Telechat Review of draft-ietf-speechsc-mrcpv2-

Request Review of draft-ietf-speechsc-mrcpv2
Requested rev. no specific revision (document currently at 28)
Type Telechat Review
Team General Area Review Team (Gen-ART) (genart)
Deadline 2011-11-29
Requested 2011-11-30
Other Reviews Genart Last Call review of - by Miguel García (diff)
Secdir Early review of - by Catherine Meadows (diff)
Review State Completed
Reviewer Miguel García
Review review-ietf-speechsc-mrcpv2-genart-telechat-garcia-2012-01-12
Posted at
Draft last updated 2012-01-12
Review completed: 2012-01-12


I have been selected as the General Area Review Team (Gen-ART)
reviewer for this draft. For background on Gen-ART, please see the FAQ at

Please resolve these comments along with any other comments you may receive.

Document: draft-ietf-speechsc-mrcpv2-24.txt
Reviewer: Miguel Garcia <miguel.a.garcia at>
Review Date: 2011-05-03
IETF LC End Date: 2011-04-13

Summary: The document is on the right track, but has some issues that 

should be addressed before publication as a standards track RFC.

Major issues: none

Minor issues:

- Section 4.2 reads:

   To remain backwards compatible with conventional SDP usage,
   the format field of the m-line MUST have the arbitrarily-selected
   value of "1".

The comment is that in other protocols, for example, MSRP [RFC4975] it
has been selected to use an asterisk "*" in the format field. I wonder if
it is possible to unify criteria, in order to allow usage of conventional
SDP parsers.

- Although at the general level the draft says that it reuses the SDP
offer/answer model, I think it would be good to explicitly mention it,
just explicitly indicate that "we aren't doing anything new here". For
example, in Section 4.2, the text reads

   When the client wants to add a media processing resource to the
   session, it issues a SIP re-INVITE transaction.

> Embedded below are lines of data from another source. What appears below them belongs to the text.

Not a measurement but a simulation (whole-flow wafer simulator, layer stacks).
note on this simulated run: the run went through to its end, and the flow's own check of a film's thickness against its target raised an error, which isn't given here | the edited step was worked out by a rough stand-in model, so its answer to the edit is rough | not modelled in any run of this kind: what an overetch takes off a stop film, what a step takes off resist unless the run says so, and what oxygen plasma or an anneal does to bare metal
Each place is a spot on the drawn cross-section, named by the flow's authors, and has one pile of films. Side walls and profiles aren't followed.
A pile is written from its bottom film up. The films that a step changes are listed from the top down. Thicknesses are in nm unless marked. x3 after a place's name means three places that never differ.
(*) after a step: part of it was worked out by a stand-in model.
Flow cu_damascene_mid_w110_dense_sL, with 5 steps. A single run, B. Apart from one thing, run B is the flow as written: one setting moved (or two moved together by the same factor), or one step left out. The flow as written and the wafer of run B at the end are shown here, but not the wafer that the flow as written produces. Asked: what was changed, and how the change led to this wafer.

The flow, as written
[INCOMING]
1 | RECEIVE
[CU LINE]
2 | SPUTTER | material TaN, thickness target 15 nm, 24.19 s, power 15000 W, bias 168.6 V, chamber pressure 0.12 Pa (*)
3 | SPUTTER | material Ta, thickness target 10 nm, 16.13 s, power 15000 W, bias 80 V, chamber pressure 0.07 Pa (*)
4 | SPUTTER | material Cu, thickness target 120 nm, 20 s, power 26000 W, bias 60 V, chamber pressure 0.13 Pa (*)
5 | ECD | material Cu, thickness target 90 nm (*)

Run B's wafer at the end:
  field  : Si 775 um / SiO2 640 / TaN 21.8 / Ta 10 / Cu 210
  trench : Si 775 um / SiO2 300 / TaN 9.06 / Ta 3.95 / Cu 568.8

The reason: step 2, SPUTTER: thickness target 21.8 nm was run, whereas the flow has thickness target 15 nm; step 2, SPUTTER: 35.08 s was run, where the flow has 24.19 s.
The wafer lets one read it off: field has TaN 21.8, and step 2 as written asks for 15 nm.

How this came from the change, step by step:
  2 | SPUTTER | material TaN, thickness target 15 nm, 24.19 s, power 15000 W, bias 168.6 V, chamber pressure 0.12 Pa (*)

and I think it would be better to say:

   When the client wants to add a media processing resource to the
   session, it issues a new SDP offer, according to the procedures of
   RFC 3264 [RFC3264], in a SIP re-INVITE request.

Also, on page 17, the text reads:

   When the client wants to de-allocate the resource from this session,
   it issues a SIP re-INVITE transaction with the server.  The SDP MUST
   offer the control m-line with port 0.

It could be completed with:

   When the client wants to de-allocate the resource from this session,
   it issues a new SDP offer, according to RFC 3264 [RFC3264], where the
   control m-line port MUST be set to 0. This SDP offer is sent in a SIP
   re-INVITE request.

- Section 4.2 describes the usage of the a=setup attribute, but it does
not clarify if setting up MRCP sessions MUST always use the a=setup
attribute or not. I think the answer is yes, at least for TCP or TLS
transports (those defined in this version of the draft). But there should
be a "MUST use the 'setup' attribute as per RFC 4145" somewhere. I
recommend to add the following sentence at the beginning of the last
paragraph in page 16:

   MRCVv2 clients and servers using TCP as a transport protocol MUST use
the procedures specified in RFC 4145 [RFC4145] for setting up the TCP
connection, with the considerations described hereby. Similarly,  MRCVv2
clients and servers using TCP/TLS as a transport protocol MUST use the
procedures specified in RFC 4572 [RFC4572] for setting up the TLS
connection, with the considerations described hereby. The 'setup
attribute, as described ... [continue with the current text]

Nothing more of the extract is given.